Dry bulk cargo operator ESL Shipping published its first Sustainability Report, reporting its environmental, social and economic performance through 2017.
Mikki Koskinen, Managing Director of ESL Shipping, stated:
“During last few years we have devoted a lot of time and resources to improve our human and technology standards, but we acknowledge we still are far away from being perfect and a lot of work remains. This report shows our commitment to responsibility and openness.”
- Retention rate remained high and was 95 %.
- Lost time injury frequency decreased by 67 % compared to 2016.
- Noise emissions at port of ms Eira decreased by 30 % after installation of additional silencer.
- 101 maritime students participated onboard training on ESL Shipping’s vessels.
- Consumption per cargo ton remained on a same level compared to 2016.
- Sulphur emissions decreased by 23 % compared to 2016.
- Net sales increased to 79.3 m EUR and operating profit to 13.5 m EUR.
Reporting its environmental performance, the company said this year it has mainly sailed in the Baltic Sea and the North Sea, where it used ultra-low-sulphur fuel oil with sulphur content less than 0.1%.
The report refers also to the incident involving the supramax dry cargo vessel ‘Arcadia’ that was found to contain about 0,15 % sulphur to its fuel sample in a 0.1 % Sulphur Emission Control Area (SECA), during a random inspection.
Despite all efforts to comply with the 0.1 % Sulphur cap within the Sulphur Emission Control Area in the form of trained crew, established procedures and fuel complying with the Sulphur cap, there can still be issues with complying with the regulations… A rigorous investigation was undertaken to find the root cause. It turned out that high-sulphur fuel used outside the SECA-area had been pumped into the low sulphur day tank thus contaminating the fuel in use. Procedures were amended both on Arkadia and on the rest of our vessels to prevent similar incidents from occurring.

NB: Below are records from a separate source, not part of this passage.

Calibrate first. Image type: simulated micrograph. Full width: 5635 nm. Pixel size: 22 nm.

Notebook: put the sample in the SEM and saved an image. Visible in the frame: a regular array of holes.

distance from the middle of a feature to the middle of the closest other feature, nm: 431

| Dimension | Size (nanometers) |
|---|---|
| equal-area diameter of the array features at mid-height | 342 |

In the area of safety culture, the company says mindset onboard starts from small details. Niklas Lindroos, Master, ms Eira, said:
Even though helmet and hearing protectors may sound small things, they play a crucial role to ensure safety and health of crew members. Convincing everyone to wear personal protective equipment (PPE) wasn’t an easy task. The best way to convince everyone onboard is to discuss the benefits and ensure that equipment is easy and comfortable to use.
Everyone has to understand that this only works and it’s not worth destroying, for instance, your hearing only because you work in a loud environment. I’m happy with the new helmets as the hearing protectors are now integrated to helmet. Thus, it’s not possible to forget
them when you descend to the cargo hold, for instance.